Thursday, January 28, 2016

She's ok...

She's ok ... but it's hard to believe after watching this.  More here.  More on the skier (Angel Collinson).

There are many reasons why I'm uninterested in skiing.  The possibility of a tumble like this ... is now on that list :)

Winter sports in general, including the various kinds of skiing, are a really big deal around here.  Snowmobiling is probably the most popular, but snowshoeing, cross-country skiing, and downhill skiing all have lots of participation.  None of them have appeal to me, and only partly because it involves being outside in uncomfortably cold conditions. 

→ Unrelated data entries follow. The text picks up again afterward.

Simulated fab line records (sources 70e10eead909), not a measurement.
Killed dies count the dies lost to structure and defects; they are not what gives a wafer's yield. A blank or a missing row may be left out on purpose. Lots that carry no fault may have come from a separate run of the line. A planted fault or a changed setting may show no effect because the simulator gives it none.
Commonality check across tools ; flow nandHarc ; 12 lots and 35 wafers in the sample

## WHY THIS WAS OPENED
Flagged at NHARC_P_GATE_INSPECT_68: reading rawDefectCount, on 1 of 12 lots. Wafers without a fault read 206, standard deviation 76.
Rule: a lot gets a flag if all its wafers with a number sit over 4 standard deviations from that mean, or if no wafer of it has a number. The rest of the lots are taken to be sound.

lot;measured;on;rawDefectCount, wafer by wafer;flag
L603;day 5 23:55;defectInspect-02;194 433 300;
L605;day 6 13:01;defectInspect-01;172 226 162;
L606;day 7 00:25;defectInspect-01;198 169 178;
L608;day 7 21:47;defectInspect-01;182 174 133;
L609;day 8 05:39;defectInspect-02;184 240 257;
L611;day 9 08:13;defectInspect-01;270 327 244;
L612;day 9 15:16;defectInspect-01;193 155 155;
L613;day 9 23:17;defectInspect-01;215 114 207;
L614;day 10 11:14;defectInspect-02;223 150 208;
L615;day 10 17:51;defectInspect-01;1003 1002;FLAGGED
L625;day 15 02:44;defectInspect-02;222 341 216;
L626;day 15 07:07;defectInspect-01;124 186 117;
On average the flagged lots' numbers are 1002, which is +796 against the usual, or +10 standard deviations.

I love the scenic attractions of snowy and icy places – particularly streams and ponds.  They look just as beautiful to me when viewed from inside a toasty warm car, perhaps with a few short walks to explore particular things.  But hours on a noisy snowmobile, or puffing and panting on snowshoes or skis?  Along with the risk of falls, avalanches, and prolong exposure to the cold?  Not so much appeal for me :)

Huge breakthrough?

Huge breakthrough?  This story, about Google's AI software beating a human Go champion, is splattered all over the web.  Most of the stories use similar hyperbolic language, which I'm sure Google is quite happy to see.  Is it really a huge breakthrough?

I don't think so.  It's a laudable incremental advance in an area that computers (including artificial intelligence) are very good at: games with a constrained context and rules.  By “constrained context” I mean that in order to play the game of Go (or most other games), you don't need to know anything beyond the rules of the game.

That's very different, for example, than holding a conversation with someone.  In any randomly chosen human conversation, you'll find that in order to have that conversation the people involved must share an enormous amount of context.  For example, if we were talking politics, you'd have to know the names of the politicians involved, something about their beliefs and pronouncements, what offices they were running for, who the voters were ... I could go on for a long time like that.

It's not that I think Google's accomplishment is unimpressive – it's very impressive, in the same way that being the first to walk on the moon is impressive.  But ... it's less a fundamental advance and more an incremental improvement.  I'd be much more impressed if someone rolled out a computer that could talk with me in a natural way on even some limited topic.  As I've said before, I'm skeptical that such a thing will ever happen through digital computers as we know them today.  Want some evidence for my skepticism?  Spend a few minutes trying to ask some questions of Siri, Cortana, or Alexa (the voice enabled “digital assistants” from Apple, Microsoft, and Amazon, respectively). Are they helpful?  Sometimes.  Are they amusing?  Most definitely.  Do they seem like a human assistant?  Hell, no.  Not even close.

So ... congratulations, Google!  But I'm still skeptical about the breadth of artificial intelligence's utility, and I still cringe when I hear people equate today's artificial intelligence with human intelligence.  Those two concepts – today, at least – aren't in the same category...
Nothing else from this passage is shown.